Painting myths pervade the world of DIY and home improvement, as homeowners and renters work to personalize their spaces. Over the years, we have seen several painting myths emerge. So, we’ve put together a list of the most common painting myths to debunk these misconceptions.
Myth #1 – Paint and Primer are one.
When buying a combined paint and primer product, you are actually buying a self-priming paint. Some paints can be self-priming when applied over the proper substrate. However, some substrates require a separate primer before painting. Below are some situations where you may want to prepare the surface before painting.
- Ink Marks
- Surface Issues
Primers help prepare the surface to bond well with paint. Otherwise, the paint may bubble, peel or not cover well. Valuing a separate primer begins with an understanding of its role in the process.
Primer is an undercoat to put on your surface before painting. It ensures a stronger adhesion of paint to the surface. Also, primer increases durability over time. Paint is constructed for a smooth finish. So, it is thinner than primer. By contrast, primer should bind to the surface, filling in bumps and preparing the surface for paint. Each surface has unique properties that benefit from different primers and paints.
Sometimes, it helps to tint primer to provide a good base for the paint. Deep, bright or dark colors may benefit from a tinted primer. Consider this when shopping for paint products.
In some cases, you may not even need a primer. A paint specialist can make a recommendation for the appropriate product based on your situation.

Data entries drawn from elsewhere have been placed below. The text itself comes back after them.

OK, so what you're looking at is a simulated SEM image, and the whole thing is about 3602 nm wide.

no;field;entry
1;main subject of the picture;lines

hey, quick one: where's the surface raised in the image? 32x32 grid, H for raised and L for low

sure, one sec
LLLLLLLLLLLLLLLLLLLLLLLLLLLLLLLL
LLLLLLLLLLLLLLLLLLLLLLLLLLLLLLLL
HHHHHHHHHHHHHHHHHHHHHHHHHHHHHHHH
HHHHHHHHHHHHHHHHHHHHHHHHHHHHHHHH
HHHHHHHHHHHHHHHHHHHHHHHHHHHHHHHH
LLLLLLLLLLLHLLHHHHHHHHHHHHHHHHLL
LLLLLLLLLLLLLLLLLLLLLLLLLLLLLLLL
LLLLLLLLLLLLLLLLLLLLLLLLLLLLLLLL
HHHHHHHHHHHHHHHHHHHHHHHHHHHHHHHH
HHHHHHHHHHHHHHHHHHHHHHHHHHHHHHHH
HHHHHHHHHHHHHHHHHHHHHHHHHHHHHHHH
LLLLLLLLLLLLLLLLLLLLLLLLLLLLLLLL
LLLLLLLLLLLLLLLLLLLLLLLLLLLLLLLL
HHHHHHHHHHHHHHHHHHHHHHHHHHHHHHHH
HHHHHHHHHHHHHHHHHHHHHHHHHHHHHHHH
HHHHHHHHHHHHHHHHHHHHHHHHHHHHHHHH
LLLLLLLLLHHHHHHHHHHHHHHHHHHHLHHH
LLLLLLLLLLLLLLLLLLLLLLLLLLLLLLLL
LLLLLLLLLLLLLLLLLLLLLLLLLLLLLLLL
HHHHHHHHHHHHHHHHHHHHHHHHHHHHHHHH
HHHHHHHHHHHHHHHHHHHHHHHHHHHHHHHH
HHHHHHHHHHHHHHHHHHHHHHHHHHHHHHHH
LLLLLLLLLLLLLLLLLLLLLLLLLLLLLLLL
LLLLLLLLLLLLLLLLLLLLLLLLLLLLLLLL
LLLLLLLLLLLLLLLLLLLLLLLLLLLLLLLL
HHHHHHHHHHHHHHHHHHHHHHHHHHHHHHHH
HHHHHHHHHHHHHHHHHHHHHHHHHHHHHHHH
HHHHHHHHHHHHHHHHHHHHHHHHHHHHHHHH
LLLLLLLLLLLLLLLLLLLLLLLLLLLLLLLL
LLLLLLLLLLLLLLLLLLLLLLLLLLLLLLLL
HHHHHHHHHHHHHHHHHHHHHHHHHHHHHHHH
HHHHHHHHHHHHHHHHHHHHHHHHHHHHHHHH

Myth #2- Dark colors make a room look smaller.
A room will feel large or small based on how the room is styled. Lighting, furniture, and floors all influence the perception of the space. As Michelle Ullman at The Spruce explains, “Though it might seem counterintuitive, dark walls, when done right, can actually make a small room appear larger. That’s because dark colors visually recede, fooling the eyes into seeing the walls as further away than they really are.” So, if you love a dark color for your walls, go ahead.
HGTV offers several tips for painting with strong colors.
- Deep red walls do more than just add color — they create a mood that brings down the brightness of the surroundings, providing a feeling of being encompassed by the room. They also set neutral furniture off.
- Not all strong colors are stimulating. Forest-green walls can blend beautifully with mahogany furniture, and the contrasting colors are comfortable because they’re found in nature.
- Dark colors recede. When a room is painted a dark to medium color, the color will actually make the room look larger rather than bringing the walls in, which is a common concern.
- You don’t need to commit to painting the walls intense shades to have a room all about color. Painting the various colors found in furniture behind a wall of bookshelves can create a theatrical backdrop for favorite pieces, for example.
- When in doubt about a color, don’t limit yourself to small color chips. Paint big sheets of cardboard and prop them up in the room in question. This gives you a better idea of what it’s going to look like.
If you are considering a deep, bold, or dark color for your walls, it can work. The styling of the room matters just as much as the size.
Myth #3- You can apply any paint with any brush or roller.
A high quality tool will help you apply paint better, especially when it has the right characteristics. First, you will get more out of your paint because it will cover better. Second, you will have less streaks and debris in your application. By choosing the right tool for the right project, you’ll get a better end result.
There are several aspects to consider when choosing a brush.
Bristle Type can be either natural or synthetic. Natural bristles are made from animal hair. Synthetic bristles are created from nylon or polyester. The type of paint dictates the type of bristle.
Brush Width usually varies from 1 inch to 5 inches. A larger brush applies more paint but, a smaller brush provides more control. Usually, you want a brush that is 1 inch narrower than the surface. If the brush is wider, paint will drip off the sides.
Bristle Shape can be square cut or sash (angled). For corners, edges and angles, a sash brush allows you to carefully follow the edge of a doorframe or window.
Bristle Tips can be flagged or tipped. Flagged bristles have split ends to hold more paint. Tipped brushes have ends that come to a point for greater precision.
Similarly, rollers vary by project. There are several features to consider when choosing a roller.
The Roller Cage holds the roller and determining the roller size. For example, 9 inch rollers are popular for general painting. However, you may need a large 14 or 18 inch roller for large walls and ceilings or a small foam roller for wainscoting.
Fabric Type must match the type of paint. Synthetic covers, such as nylon or polyester, work with latex paints. Conversely, natural covers, like mohair or sheepskin, should be paired with oil-based paints.
Pile Depth impacts how the paint clings to the roller. Depending on the surface, you will want a fiber nap of a particular length. Smooth pile depth works best with metal, plaster and drywall. Conversely, rough surfaces like concrete, stucco, or textured ceilings need a rough pile depth.
Painting Myths Debunked
For any home paint project, it’s best to start by talking to a paint specialist to determine the best products. They can help you navigate top painting myths. Let them help you pick out paint, primer and tools to ensure a smooth, durable finish. Also, they can help you select colors and finishes that will work well in your space.